As a counterbalance to all the death and destruction, there’s quite a bit of humour in Apocalypse Now from the movie being chocked full of mad lads. Late in the film, we are treated to a perfectly cast Dennis Hooper as burned out gonzo journalist who’s losing his mind in the jungle and spouting full-on hippie, pseudo-intellectual nonsense man! However, the king of Apocalypse Now’s eccentric characters has to be Robert Duvall as Lieutenant Colonel William “Bill” Kilgore and his magnificent Calvary hat. For Kilgore war is not only just another day for him (he is completely unphased at one point when a bomb goes off close to him as those around him flinch) he disturbingly feeds off it and has fun along the way. He blasts Richard Wagner from loud speakers and casually drinks coffee while invading a Vietnamese village and once the crux of the invasion is complete, he wants to go surfing with his own branded surfboards. Even more Kilgore madness is present in Redux in which he is given a much more dramatic introduction as his helicopter complete with his calvary hat symbol and the phrase “Death From Above” imprinted on the front as it carries his royal chadness. Yet despite all this, Redux also includes an additional moment in which Kilgore is shown with a more human side as he guides a Vietnamese woman and her baby to safety.

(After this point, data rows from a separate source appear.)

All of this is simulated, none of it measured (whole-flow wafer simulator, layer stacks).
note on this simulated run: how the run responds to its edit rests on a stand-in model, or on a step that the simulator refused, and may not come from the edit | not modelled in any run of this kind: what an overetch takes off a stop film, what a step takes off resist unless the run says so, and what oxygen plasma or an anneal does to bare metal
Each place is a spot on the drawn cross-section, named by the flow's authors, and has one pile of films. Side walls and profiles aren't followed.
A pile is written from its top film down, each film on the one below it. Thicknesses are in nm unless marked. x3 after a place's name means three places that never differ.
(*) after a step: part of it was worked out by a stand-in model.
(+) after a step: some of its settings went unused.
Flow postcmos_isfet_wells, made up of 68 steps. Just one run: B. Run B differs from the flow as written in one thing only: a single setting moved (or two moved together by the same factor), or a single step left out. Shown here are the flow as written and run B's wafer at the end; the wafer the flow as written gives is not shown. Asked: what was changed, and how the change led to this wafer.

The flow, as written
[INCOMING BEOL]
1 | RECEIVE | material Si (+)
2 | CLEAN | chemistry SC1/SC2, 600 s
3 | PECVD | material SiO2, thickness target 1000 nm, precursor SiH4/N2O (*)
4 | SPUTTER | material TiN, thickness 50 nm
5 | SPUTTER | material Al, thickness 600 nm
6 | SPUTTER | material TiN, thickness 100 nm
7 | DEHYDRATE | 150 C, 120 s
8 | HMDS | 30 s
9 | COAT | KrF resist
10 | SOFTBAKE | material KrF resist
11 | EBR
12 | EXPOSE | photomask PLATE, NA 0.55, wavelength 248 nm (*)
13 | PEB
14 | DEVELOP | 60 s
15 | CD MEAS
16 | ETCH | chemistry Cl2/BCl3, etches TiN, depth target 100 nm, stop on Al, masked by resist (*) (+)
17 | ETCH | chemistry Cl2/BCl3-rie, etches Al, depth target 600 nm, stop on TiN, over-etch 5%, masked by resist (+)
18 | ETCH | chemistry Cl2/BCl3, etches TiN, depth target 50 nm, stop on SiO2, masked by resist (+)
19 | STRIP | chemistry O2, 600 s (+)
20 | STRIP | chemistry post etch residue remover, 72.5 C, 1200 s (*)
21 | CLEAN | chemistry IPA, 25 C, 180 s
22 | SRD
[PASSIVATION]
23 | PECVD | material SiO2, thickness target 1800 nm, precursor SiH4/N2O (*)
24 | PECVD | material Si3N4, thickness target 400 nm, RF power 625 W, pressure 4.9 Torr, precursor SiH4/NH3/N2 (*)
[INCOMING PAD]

Come the final act of Apocalypse Now, we finally reach the human MacGuffin that is Marlon Brando as Colonel Walter E. Kurtz. I have never been a huge fan of Marlon Brando, with his mumbling persona I often find it hard to take him seriously as an actor, but Apocalypse Now is one film in which I find him to be a compelling presence. Much has been said about Brando arriving to the film’s set overweight and unprepared for the role, yet Kurtz’ many ramblings are strangely compelling even though I have to ask myself when listening to them, “what the hell is this guy going on about?”. It could easily have come off as Grandpa Simpson telling stories that don’t go anywhere but the immaculately light god-like figure doesn’t come off as such. What makes Kurtz final demise so fascinating is that he is a rare example of an adversary who willingly allows himself to be taken out – a man who has accepted his fate. There’s something beautiful to watching Willard pummel Kurtz as he falls to the ground along with the intercut shots of a water buffalo being mutilated as it too falls to the ground – it’s elegant and graceful despite its graphic nature. Despite the iconic typography of the film’s title, Apocalypse Now has neither a title screen nor any opening and closing credits, making it feel like a film that could be edited into an endless loop, going around in circles for hellish infinity.
Any public fascination with the Amish and their stark contrast with the modern, civilized world sadly translates more than often to the group being the butt of jokes in movies, sitcoms and oddly enough, many TV commercials (look it up). Regardless of how accurately Witness represents the Amish, it’s as serious and as comprehensibly researched as Hollywood has ever taken the subject matter (customs, language, dialect and all) – a human portrayal without any condescension. Witness is the story of an Amish community being forced to cooperate with the outside world after a young Amish boy is a material witness to a homicide. The expertly paced story neatly falls into the classic heroes’ journey, as police detective John Book (Harrison Ford) has to leave the world he knows to take refuge in the unfamiliar but eventually has to set things right in his world.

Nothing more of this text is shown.